• Date of Birth: October 16, 1920
  • Born City: Calcutta
  • Born State/Country: India
  • Parents: Milton, a jute manufacturer, and Mabel Anderson Barnet (Spence) B.
  • Date of Death: April 01, 1976
  • Death City: Washington
  • Death State/Country: DC
  • Married: Jane S. Kochmann, 2 January 1943.
  • Education:

    A.B., Harvard (summa cum laude), 1940; M.A., 1941; Junior Fellow, Society of Fellows, 1942, 1946-8; Ph.D., 1949; fell., AAR. 

  • Dissertation:

    “Ennius and Roman Tragedy” (Harvard, 1949); reprinted, Monographs in Classical Studies, (Salem, NH: Arno, 1981).
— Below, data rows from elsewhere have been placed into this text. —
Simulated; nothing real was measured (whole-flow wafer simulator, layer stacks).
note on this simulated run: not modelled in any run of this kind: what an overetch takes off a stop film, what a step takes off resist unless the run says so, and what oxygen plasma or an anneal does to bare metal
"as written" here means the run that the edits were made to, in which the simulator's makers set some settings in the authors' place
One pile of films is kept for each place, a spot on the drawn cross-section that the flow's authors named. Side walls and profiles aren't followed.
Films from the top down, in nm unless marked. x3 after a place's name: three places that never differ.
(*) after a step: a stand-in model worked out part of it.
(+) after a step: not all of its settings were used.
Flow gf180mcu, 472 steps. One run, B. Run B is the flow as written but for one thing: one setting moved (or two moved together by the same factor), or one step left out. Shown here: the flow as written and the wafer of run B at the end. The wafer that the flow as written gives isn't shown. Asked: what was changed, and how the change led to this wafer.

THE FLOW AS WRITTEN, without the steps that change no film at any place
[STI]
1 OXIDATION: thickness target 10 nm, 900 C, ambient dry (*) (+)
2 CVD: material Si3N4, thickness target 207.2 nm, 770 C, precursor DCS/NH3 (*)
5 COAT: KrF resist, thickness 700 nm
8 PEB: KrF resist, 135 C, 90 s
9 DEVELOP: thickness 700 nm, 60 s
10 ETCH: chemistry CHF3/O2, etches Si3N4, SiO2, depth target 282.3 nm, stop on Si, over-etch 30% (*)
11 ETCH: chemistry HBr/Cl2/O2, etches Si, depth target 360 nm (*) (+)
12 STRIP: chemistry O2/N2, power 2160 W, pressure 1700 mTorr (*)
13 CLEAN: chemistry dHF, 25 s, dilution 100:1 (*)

  • Professional Experience:

    9th Photo intelligence Detachment, 7th Air Force; U.S. Army Air Force, 1942-5; promoted to Captain, 1945; U.S. Army Reserve, 1946-50; instr. classics, Harvard, 1949-51; res. Asso., v.p., dir., Harbridge House, Inc., 1951-65; pres. 1969-71; Asst. Secretary of the Army for Installations and Logistics, 1965-9; dep. Under Secretary of the Smithsonian Institution, 1971-2; asst. sec., 1972-3; under sec., 1973-6. 

  • Publications:

    “Discolor Aura: Reflections on the Golden Bough,” AJP 74 (1953) 260-80; “Angle of Repose,” (poem), New Yorker 44,20 (6 July 1968) 58; “In the Tunnel: St. Andrew’s Castle,” (poem), The Atlantic 232,4 (October 1973) 111; Euripides Children of Heracles, trans. with Henry Taylor, Greek Tragedy in New Translations (New York: Oxford University Press, 1981); Roman Epistle. Poems Dublin, NH: W.L. Bauhan, 1984).

  • Notes:

    In his short career as a classicist, Brooks, known to his friends as “Rab,” published a seminal article on the Golden Bough in Aeneid 6. Discolor aura” interprets Aeneas as an ambiguous, if not failed, hero. In Brooks’s view, the Aeneid is “an attack on the part of the indeterminate, the various and fallible nature of man, upon the necessities both of history and of fate. The attack begins by assuming conquest; it ends by implying defeat and destruction….Neither the hero nor the poet ever comes to terms with the ends which are so easily postulated and so desperately sought throughout the poem.” The view preceded and opposed the mature interpretations of post-World War II critics like Karl Büchner, Friedrich Klingner, and Brooks Otis, who believed that Virgil supported Augustus and that his hero eventually becomes confident of his purpose. Brooks showed that Virgil’s text presented a hero in conflict between her personal and public missions and that the poem itself was a meditation on human fallibility–views that greatly influenced his students and subsequent generations of what is accurately or inaccurately called the “Harvard School.”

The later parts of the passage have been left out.